Defenders of Britain’s anti-immigration turn will point out that there is one stark difference to Canada: the free movement rules which allowed up to 190,000 EU citizens a year to come to the U.K. and indeed, admiration for Canada’s immigration system is shared by some British Eurosceptics, who say they are in favour of control rather than ending immigration per se. Still, immigration was an issue that united voters across party lines, and against their own party leadership. The Lincolnshire town of Boston—christened Britain’s “most Brexit town” because of the high Eurosceptic vote—experienced a 460-per-cent rise in immigration between 2004 and 2014.
British liberals who reject anti-immigration sentiment, yet accept that after Brexit it has to be taken seriously, often argue that this is because immigration has become a proxy for economic concerns. It is true that in the years between the financial crisis and Brexit, Britain’s Conservative-led government inflicted a series of cuts on public services. Between 2007 and 2015, the U.K. was the only advanced country to see wages shrink while the overall economy grew. For older residents of post-industrial provincial towns, far from the cosmopolitan splendours of London, it would not take a great leap of imagination to believe that there were too many people in the country willing to work for too little. Although at first glance Canada is not plagued with these problems, liberals might want to take note of the fact that in 2014, the country was ranked third worst for regional economic disparity among countries in the OECD.
Yet there is another bulwark against anti-immigration sentiment in Canada, and this one is far easier to overcome. While the majority of British MPs were in favour of remaining in the EU, the two biggest-selling newspapers in the U.K., The Sun and The Daily Mail, backed Leave. This was no surprise, not least given the same papers had already successfully been blurring the lines between immigrants, refugees and criminals for years. In the spring of 2015, after roughly 1,600 people had died trying to cross the Mediterranean in at the beginning of what would later be called “Europe’s refugee crisis,” Sun columnist Katie Hopkins wrote a piece entitled “Rescue boats? I’d use gunships to stop migrants.” The Daily Mail published a front page declaring: “MIGRANTS: HOW MANY MORE CAN WE TAKE?”
Hopkins, who also compared refugees to cockroaches, ultimately proved too much for mainstream British audiences after she called for a “final solution” in the wake of a domestic terror attack. But she quickly found a new job—with the Canadian-based Rebel Media, where she hosts her own website, Hopkins World. (Her discussion of “shithole countries” has already prompted one Canadian reader to lament the “Clown Prince” of the liberals, “Justin Mohammed Trudeau.”)

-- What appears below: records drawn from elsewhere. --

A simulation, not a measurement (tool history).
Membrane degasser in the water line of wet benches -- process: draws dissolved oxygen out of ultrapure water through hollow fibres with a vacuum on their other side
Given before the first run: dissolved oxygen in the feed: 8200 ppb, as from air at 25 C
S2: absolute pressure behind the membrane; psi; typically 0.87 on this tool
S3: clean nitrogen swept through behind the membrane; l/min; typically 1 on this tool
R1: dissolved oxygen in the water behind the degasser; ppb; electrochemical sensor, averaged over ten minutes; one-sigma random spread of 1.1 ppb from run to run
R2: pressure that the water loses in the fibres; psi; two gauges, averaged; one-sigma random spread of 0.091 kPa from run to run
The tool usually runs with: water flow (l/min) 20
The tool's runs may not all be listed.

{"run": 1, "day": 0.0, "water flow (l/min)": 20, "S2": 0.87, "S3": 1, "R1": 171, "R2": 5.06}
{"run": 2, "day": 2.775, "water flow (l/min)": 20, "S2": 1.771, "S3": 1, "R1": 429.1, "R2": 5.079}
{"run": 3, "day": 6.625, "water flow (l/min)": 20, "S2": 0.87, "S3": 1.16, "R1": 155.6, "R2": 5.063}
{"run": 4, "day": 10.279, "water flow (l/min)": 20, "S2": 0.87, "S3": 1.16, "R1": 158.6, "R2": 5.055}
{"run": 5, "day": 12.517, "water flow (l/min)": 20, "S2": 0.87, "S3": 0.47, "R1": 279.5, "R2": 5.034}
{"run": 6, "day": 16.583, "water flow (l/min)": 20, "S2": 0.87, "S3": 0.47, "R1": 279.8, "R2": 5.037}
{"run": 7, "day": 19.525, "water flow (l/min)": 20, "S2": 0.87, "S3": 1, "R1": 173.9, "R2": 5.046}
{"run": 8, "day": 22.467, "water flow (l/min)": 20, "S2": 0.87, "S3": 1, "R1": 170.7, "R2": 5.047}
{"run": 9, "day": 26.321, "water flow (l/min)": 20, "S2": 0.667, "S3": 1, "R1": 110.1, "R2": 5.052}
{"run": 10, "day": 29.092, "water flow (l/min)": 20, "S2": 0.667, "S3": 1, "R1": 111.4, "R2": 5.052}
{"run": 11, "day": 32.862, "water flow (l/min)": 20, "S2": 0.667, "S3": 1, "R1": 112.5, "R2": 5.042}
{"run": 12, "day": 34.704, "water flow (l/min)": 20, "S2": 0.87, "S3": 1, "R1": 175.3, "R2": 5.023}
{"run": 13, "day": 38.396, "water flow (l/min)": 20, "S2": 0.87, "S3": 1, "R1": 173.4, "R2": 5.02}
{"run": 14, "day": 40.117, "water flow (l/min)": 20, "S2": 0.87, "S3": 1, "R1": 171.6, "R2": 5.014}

According to Ryan Scrivens, an academic at Concordia University who has spent six years studying far-right extremism, some Canadians are receptive to a “traditional” racist skinhead message. More common, though, is the trend of being drawn to the alt-right, which inhabits the same, ambiguous area as UKIP and columnists like Hopkins. “The alt-right is watered-down hate,” said Scrivens. “It’s the more mainstream, palatable, and acceptable form of hatred, which seems to resonate with more people.”
While Scrivens echoes Donnelly’s view that the far right struggles to co-operate in Canada, he does identify one issue they can unite behind: immigration. Here, the concerns resemble those in Europe, with the focus on refugees from Muslim countries. “With that comes a (mis)perception that, with an increase in Muslim immigrants, Sharia law will be imposed on Canadians and terrorists will sneak into the country and cause harm.”
One year on from his tweet, Trudeau does not face an obvious ideological opponent on immigration, at least so long as Andrew Scheer, focussed on a message of inclusion, leads the Conservatives; Kellie Leitch, who brought anti-immigration ideas to the Tories’ leadership campaign, now faces a nomination challenge for her seat from within her own party in 2019. But the lesson from Europe and the U.S. is that anti-immigration movements do not come from within the establishment. Sites like Rebel Media have seized on the implications of Trudeau’s “Welcome to Canada” message, calling the movement of people from U.S. to Canada since Trump took power a “border invasion.” Leitch and movements like Canada First continue to depict welcoming refugees and Canadian values as incompatible, and despite her loss, a poll during the Conservative leadership campaign found that a majority of Canadians supported some form of values test.
With his personal popularity ratings slipping, and the influence of online media growing, Trudeau needs to beware an insurrection from below. Otherwise, he may be surprised about how quickly a country’s reputation can change.